Developer: Vasily Povalyaev
Price: Free [$3/£3 full unlock]
Size: 558 MB
Version: 1.01
Platform: iPhone & iPad

Tiny Room Story

Games like The Room, The Witness, and anything by Rusty Lake could all be described as whodunnit puzzlers, packaging fiendish logical conundrums within an overarching mystery narrative.

While Tiny Room Story: Town Mystery doesn’t hit the same heights, it definitely belongs to the same lineage. Its own modest take splits the puzzling into a series of diorama-like locations, which you then dive into like cracking open a doll’s house.

Each stage starts with a diorama-like outside section

The prompt for your private detective’s adventure is a letter from your father asking for help. Returning to your oddly deserted home town of Redcliff, you soon catch scent of a conspiracy, with a breadcrumb trail of riddles and environmental puzzles leading you ever deeper.

The free first act alone will lead you through a ransacked home, a creepy church, and a dank sewer systems en route to hunting down your missing dad.

The story is largely delivered by the odd comment here and there

The puzzles themselves lack the toybox intricacy of The Room or the thematic through-line of The Witness, and bear closer resemblance to the classic point and click adventures of old. You’ll typically find random items littered around each environment, then use them to negotiate a blockage elsewhere.

Negotiating these isometric environments is a case of swiping to rotate so that you can examine all four walls in each static room. Simply tap on objects to interact, or doorways to move to a new location.

Puzzles are varied and range between trial-and-error and more cerebral

This system generally works well, but we did encounter a few instances where an interactive object was positioned too close to a door. On our iPhone 12 mini’s tiny screen, we found ourselves jumping back and forth between rooms repeatedly rather than actually doing what we wanted.

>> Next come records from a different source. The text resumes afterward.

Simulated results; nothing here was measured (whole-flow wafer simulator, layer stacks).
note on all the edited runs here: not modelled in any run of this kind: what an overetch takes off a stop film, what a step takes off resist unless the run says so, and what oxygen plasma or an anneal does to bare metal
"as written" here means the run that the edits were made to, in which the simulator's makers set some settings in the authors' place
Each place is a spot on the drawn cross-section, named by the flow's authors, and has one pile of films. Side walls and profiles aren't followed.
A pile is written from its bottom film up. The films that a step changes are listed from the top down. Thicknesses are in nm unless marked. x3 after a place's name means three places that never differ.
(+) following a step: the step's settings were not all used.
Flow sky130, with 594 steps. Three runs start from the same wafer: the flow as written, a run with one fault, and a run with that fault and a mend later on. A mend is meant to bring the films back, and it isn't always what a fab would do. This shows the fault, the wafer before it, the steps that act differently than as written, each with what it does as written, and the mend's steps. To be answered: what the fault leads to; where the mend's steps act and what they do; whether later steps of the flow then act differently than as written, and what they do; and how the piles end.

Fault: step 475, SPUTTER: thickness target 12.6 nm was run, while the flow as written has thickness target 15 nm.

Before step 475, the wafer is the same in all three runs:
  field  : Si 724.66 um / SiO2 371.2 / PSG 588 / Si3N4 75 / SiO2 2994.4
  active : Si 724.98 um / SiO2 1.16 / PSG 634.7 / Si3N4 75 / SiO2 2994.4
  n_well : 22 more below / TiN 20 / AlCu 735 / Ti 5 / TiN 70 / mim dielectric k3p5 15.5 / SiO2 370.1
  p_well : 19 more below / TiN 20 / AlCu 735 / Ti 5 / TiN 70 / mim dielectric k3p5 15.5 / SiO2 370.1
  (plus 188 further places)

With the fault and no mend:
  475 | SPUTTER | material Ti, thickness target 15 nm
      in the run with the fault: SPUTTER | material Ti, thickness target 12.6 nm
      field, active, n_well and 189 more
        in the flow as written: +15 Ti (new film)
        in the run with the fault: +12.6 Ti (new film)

As you delve deeper into the acts, the puzzles will pick up in challenge and complexity. You’ll start to encounter more abstract self-contained puzzles that, at their best, require real lateral thinking.

There’s a spooky conspiracy at the heart of the game

At their worst, however, they can be way too vague, their line of logic too tenuous, and the can devolve into too much trial and error. Thankfully, the developer includes links to walkthrough videos for each act. It’s a thoughtful provision, but it also feels like a bit of a concession that not everyone is going to have the patience to play through the game as it was intended.

This is a well proportioned adventure, especially if you opt to spend a few dollars to unlock the second and third acts, which will also eliminate the ads. All in all, while Tiny Room Story: Town Mystery might not be up there with the whodunnit puzzler greats, it’s a varied and generous-spirited effort with cool art and some inventive moments.